As someone who has studied Temporary Assistance for Needy Families (TANF) since it was implemented more than 20 years ago, I was eager to see how a discussion draft released by the chairman of the House Ways and Means Committee earlier this week would change the program.
TANF is a federal safety net program designed to assist needy children and their parents through various supports and “reduce dependency by promoting job preparation, work, and marriage,” among other purposes. Because it is administered through a block grant to states, states are given flexibility in how they spend TANF funds.
Over the years, states have spent a shrinking share of the funds on direct assistance to families, job training, and other activities to prepare parents for the workforce. In 2016, states spent less than half the block grant and related state funds on core benefits and services, including cash assistance, employment and training, and child care.
There is considerable bipartisan agreement that TANF could do more to support low-income children and to help parents support their families through good jobs. An initial reading of the draft language suggests three important implications for families and states:
1. Shifting focus to employment outcomes creates new incentives and potential unintended consequences.
The proposal would alter the measure by which states are evaluated, shifting the focus from documenting the “work participation rate” (the percentage of work-eligible participants engaged in work-related activities) to reporting on employment outcomes of participants after they exit the program.
The draft outlines an ambitious accountability system that would measure success based on the share of adults employed in an unsubsidized job in the second and fourth quarters after leaving TANF and their wages, as well as the share of youth completing high school or the equivalent. These proposed measures mirror those in workforce development programs under the Workforce Innovation and Opportunity Act (WIOA).
Using metrics focused on employment, rather than tracking hours spent on specific activities, would change incentives for states. This change would, of course, increase the incentive for states to prepare people for sustained employment.

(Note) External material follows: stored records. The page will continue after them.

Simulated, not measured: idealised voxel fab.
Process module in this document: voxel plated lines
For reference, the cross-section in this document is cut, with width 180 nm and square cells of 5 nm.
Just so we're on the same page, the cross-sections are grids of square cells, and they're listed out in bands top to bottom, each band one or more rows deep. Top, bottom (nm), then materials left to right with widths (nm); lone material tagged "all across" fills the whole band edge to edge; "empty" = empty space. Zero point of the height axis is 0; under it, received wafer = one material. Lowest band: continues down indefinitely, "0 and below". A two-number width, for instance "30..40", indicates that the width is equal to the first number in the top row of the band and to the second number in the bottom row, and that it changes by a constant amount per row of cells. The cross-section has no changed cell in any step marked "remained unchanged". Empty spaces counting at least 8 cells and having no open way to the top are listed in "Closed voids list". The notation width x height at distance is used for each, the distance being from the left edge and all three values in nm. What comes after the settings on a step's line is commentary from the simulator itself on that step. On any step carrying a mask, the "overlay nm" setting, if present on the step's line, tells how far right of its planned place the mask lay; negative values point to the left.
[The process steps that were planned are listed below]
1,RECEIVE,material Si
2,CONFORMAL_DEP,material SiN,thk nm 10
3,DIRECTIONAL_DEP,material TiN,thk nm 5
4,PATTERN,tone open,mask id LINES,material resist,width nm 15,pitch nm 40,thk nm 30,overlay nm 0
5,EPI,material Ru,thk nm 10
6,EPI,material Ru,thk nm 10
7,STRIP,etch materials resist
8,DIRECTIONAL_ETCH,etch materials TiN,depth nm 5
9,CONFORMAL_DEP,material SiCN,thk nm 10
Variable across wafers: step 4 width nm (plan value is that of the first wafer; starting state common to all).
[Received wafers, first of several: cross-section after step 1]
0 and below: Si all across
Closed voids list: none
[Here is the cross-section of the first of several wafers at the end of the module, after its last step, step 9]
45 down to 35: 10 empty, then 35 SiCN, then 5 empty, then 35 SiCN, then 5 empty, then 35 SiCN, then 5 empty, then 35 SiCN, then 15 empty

More subtly, holding states accountable for employment outcomes only after someone stops receiving TANF assistance could create an incentive to keep people on TANF until they are ready for a job they can keep, which could boost the material support given to families and their future employment prospects.
But this change could also provide incentives for states to not serve people with the greatest need or with barriers to employment, thereby cutting those families off from much-needed support. Comparing performance across states could reflect differences in state policy choices about whom to serve and for how long as much as it could reflect true differences in employment outcomes.
The proposal’s provision to adjust performance benchmarks based on characteristics of their TANF caseload and economic conditions could mitigate negative incentives for states. This approach would grant states flexibility in crafting their own definition of success.
A big question about the proposed shift to measuring employment outcomes is how states will access employment and wage status data on people who have exited TANF. Currently, WIOA job centers are required to demonstrate employment outcomes of participants who have exited WIOA services and do so using wage record data that employers report to states as part of the unemployment insurance system.
But many state TANF programs don’t have access to these data, and the data may not include all former TANF recipients who got jobs because it excludes contract workers, who represent a growing share of the workforce.
2. Increasing flexibility in work activities could help families improve their skills but doesn’t reduce red tape.
The proposal aims to better support employment outcomes by assessing whether parents are ready to join the workforce and allowing a wider range of activities tailored to their needs to prepare them for work. The proposal also mandates they have personalized action plans with short-, medium-, and long-term goals.
This provision should come as a welcome change for state TANF administrators who have been frustrated by the limited set of work-readiness activities allowed by current law. But the provision doesn’t address administrators’ other chief complaint that states need to track and account for every hour people spend in work or work-preparation activities. The continued requirement for tracking engagement in addition to the personalized plans could add to states’ administrative burdens.
3. The revised funding approach could reduce spending on low-income children and families.
Although the bill seems to call for targeting all TANF funds toward families earning less than 200 percent of the federal poverty level, proposed changes to the TANF funding approach might reduce total spending on children and families in poverty. It’s worth noting that more than 70 percent of people receiving TANF are children.
Under current law, states receiving federal TANF block grant funds are required to continue spending a minimum specified amount of state “maintenance of effort” funds based on their historical state spending on welfare programs.
The proposal would reduce the amount states are required to spend toward maintenance of effort. It also converts 25 percent of the federal funding from a block grant to capped matching funds, which states can access only by spending state funds on cash assistance, work supports, and other core activities. This change leaves open the possibility that states could reduce their spending and pass up the federal matching funds.
In the proposal, the amount of federal matching funds each state could access would be based on a formula reflecting the number of children living in poverty in each state. This would shift funds away from states that historically invested more in supporting low-income families and toward those that invested less. It is unclear whether the states that historically invested less in low-income families would now opt to invest the additional state funds that would be required to access the full federal match.
What’s next for TANF?
As my colleague Nisha Patel noted in her testimony before the Ways and Means Subcommittee on Human Resources, any change to TANF must keep its eyes on the prize: reducing child poverty. Only 1.4 million families with children receive income support from TANF, even though 8 million families with children live in poverty.
Lawmakers debating provisions to reauthorize TANF for the next five years should consider the incentives and the unintended consequences in policy proposals aimed at modernizing the program.